Let $f_n\to f$ uniformly as $n\to\infty$ and $f$ bounded. Show that $f_n$ is uniformly bounded.
This statement is clearly false. But, to provide a counter example to this statement, I passed by a quite strange way using contraposition (because didn't find a counter example for the original statement 🙁 ).
By contraposition, if $f_n\to f$ uniformly as $n\to\infty$ and $f$ bounded $\implies$ $f_n$ is uniformly bounded, then the following must be true as well: not ($f_n$ is uniformly bounded)$\implies$ not$(f_n\to f$ uniformly as $n\to\infty$ and $f$ bounded) or equivalently :
If $f_n$ is not uniformly bounded, then $f_n\to f$ pointwise as $n\to\infty$ or $f$ unbounded.

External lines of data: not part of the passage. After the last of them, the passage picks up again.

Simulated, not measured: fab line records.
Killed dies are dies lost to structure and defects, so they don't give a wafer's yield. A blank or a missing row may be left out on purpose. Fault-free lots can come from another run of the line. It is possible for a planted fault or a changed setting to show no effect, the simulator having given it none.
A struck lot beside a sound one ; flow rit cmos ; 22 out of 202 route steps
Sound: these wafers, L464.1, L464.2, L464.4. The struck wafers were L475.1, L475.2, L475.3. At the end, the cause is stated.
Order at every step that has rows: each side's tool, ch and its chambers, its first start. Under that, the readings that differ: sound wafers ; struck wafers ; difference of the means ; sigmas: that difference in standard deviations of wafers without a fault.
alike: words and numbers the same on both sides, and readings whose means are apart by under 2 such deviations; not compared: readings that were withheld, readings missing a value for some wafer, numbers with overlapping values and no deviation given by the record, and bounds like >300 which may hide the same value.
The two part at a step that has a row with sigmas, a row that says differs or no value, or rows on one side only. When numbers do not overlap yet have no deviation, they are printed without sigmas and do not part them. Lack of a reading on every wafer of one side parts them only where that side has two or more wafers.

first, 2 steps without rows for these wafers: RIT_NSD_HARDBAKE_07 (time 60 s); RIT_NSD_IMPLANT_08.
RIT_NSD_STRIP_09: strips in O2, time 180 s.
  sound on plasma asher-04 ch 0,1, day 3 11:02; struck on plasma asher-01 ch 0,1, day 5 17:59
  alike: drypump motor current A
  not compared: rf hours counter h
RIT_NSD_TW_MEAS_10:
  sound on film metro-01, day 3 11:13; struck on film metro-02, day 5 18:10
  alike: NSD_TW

My question is the following: If I give a counter example to the contraposition statement, does it show as well that the original statement can't hold as well?
If yes, I have the following counter example to the contraposition statement:
Let $f_n(x)=\frac{x}{n}$. Clearly $f_n(x)$ is not uniformly bounded and $f_n\to 0$ pointwise. But, $f$ is bounded. So the contraposition statement is false and the original statement as well.
Best Answer
The contraposition would be, in this case: if $(f_n)_{n\in\Bbb N}$ is not uniformly bounded, then either $(f_n)_{n\in\Bbb N}$ does not converges uniformly to $f$ or $f$ is unbounded. Your counter-exampl is not a counter-example to this statement.
That example at the end of your post is not an example, since the convergence is not uniform. (I am assuming that this is a sequence of functions with domain $\Bbb R$. If you meant something else, please say so.)
A counter example (again, with domain $\Bbb R$) would be$$f_n(x)=\begin{cases}x&\text{ if }n=1\\0&\text{ otherwise.}\end{cases}$$The sequence $(f_n)_{n\in\Bbb N}$ converges uniformly to the null function (which is bounded), but it is not uniformly bounded.
Note that if a sequence $(f_n)_{n\in\Bbb N}$ of functions converges uniformly to a bounded function, then, for some $N\in\Bbb N$, $(f_n)_{n\geqslant N}$ is uniformly bounded.